The notion of guilt is what stuck with me.  The assumption that the aristocracy was just, well, guilty was a strange one. I pondered the acceptance that an entire class were criminally culpable  – of wealth, stupidity, cooking fish the wrong way – and deserved to be killed.  And while they lost their heads, the women, a microcosm of broad society, watched events and stuck to their knitting.

Perhaps, in a complicated, Gallic way, it bred a later tolerance for public figures guilty of horrible private habits. Slight shrug, eye roll, leave your dirty laundry at the Parliamentary chamber door, Mr President.  Only recently – over Strauss Kahn particularly – has there been a wake up to the private restraint/public morality thing, so beloved of British red tops when they had teeth. The mood is shifting, but the law isn’t.

In France, you are guilty until proved innocent.

The opposite of the UK, French justice is a perfect analogy for marketing.  Whereas we used to trust brands like  Bobbies on bicycles,  rivers of powered baby milk scandals, apartheid bankers, food scares, epidemics, vehicle recalls and epic product fails have washed away our blithe acceptance.  Even agnosticism is rare, replaced by disinterest, suspicion or outright rejection. Brands are convicted in record time. Consumers, playing judge, jury and executioner, tell your precious little plaintiff it’s going to be taken from here to a place of execution and may God have mercy on its soul. No appeal.

Of course, we all reject stuff for many more reasons than it’s simply guilty.  But the notion is useful.  People build relationships with brands through repeated, positive, personal experience. They gather enough evidence to be convinced the brand is ‘clean’.  Somebody, somewhere, is probably shouting that Toilet Duck Is Innocent even now.

I was always struck by an observation Andy Knowles of JKR made in about 2006. That year, the average UK shopping basket was 57 items.  At the same time, the average offering across the Big Six multiples – Tesco, Sainsbury, Asda, Waitrose, Safeway and Morrisons- was a convenient 30,000.  (This was before each had invaded the High Street with ‘Local’ branch thinking.)  As Andy pointed out, the typical shopper was walking into the typical sized supermarket and immediately rejecting 29, 943 items just like that.  Most, for sure, because they were irrelevant. Many, in addition, because they were guilty.

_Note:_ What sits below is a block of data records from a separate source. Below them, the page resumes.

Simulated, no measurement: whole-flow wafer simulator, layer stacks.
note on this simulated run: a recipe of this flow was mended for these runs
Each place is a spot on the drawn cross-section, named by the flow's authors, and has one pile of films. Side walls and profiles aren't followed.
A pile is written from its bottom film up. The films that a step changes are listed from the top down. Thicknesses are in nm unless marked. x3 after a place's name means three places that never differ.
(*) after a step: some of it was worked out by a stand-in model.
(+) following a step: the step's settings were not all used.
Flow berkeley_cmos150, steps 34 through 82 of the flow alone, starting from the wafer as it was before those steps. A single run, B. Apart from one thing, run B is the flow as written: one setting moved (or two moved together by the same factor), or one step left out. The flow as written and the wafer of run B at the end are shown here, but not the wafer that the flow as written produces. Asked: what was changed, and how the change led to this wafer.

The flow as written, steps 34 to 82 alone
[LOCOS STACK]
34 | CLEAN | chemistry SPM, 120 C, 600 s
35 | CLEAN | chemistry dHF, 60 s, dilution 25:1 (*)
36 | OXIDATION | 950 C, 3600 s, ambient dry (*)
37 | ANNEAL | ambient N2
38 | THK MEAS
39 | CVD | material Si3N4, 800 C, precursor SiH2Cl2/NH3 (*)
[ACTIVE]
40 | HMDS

It’s why I find the idea of Parole so powerful. Brands make their way through the landscape under surveillance, a hair’s breadth from being taken into custody for questionable behaviour.  While bland and safe isn’t going to get you anywhere, your particular schtick of quirky, charismatic individuality had better be honest and true, or you’re going down. Fast.

It throws an enormous responsibility onto the language you use and the vocabulary you select.  As if it wasn’t bleeding obvious in the first place, more than ever marketers have to live with the fact that your word is your brand.